Image source: Getty Images.

Truth be told, most investors have some exposure to artificial intelligence, given the technology's pervasive nature. But the makeup of the group of people who consider themselves AI investors is heavily tilted toward younger investors, with millennials and Gen Z the most ardent supporters of the investment theme. About two-thirds of Gen Z and millennials "express long-term optimism" about AI. Wealthy investors are upbeat, too, but there's an important difference between younger investors and wealthy investors.

Bear markets can scar an investor for life

Simply put, a wealthy investor can usually withstand a deep bear market or sector pullback better than a young investor, who likely has less capital at their disposal. If AI is in the middle of a bubble and younger investors have jumped in with both feet, the bubble's bursting could leave a lifelong emotional scar. After all, these investors are so young that they haven't experienced a deep bear market like those at the turn of the century or during the Great Recession.

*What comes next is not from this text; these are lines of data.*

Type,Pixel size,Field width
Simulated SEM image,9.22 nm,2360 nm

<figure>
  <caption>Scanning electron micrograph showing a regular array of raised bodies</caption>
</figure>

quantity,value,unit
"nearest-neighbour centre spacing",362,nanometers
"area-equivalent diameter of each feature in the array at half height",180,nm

While investing in the hot new thing, in this case AI, seems great to young investors while markets are generally rising, their emotional ability to withstand markets that keep going down (and down) is untested. If history is any guide, all investors should worry about the risk that young investors will decide that investing in stocks is a bad idea following a deep and prolonged AI drawdown. The end result could be fewer overall investors and a period in which stocks trend sideways for years.

If you know a new investor, you might want to highlight to them the importance of diversification and the value of an AI exchange-traded fund, like the Global X Artificial Intelligence and Technology ETF (NASDAQ: AIQ), over heavy bets on just one or two AI stocks.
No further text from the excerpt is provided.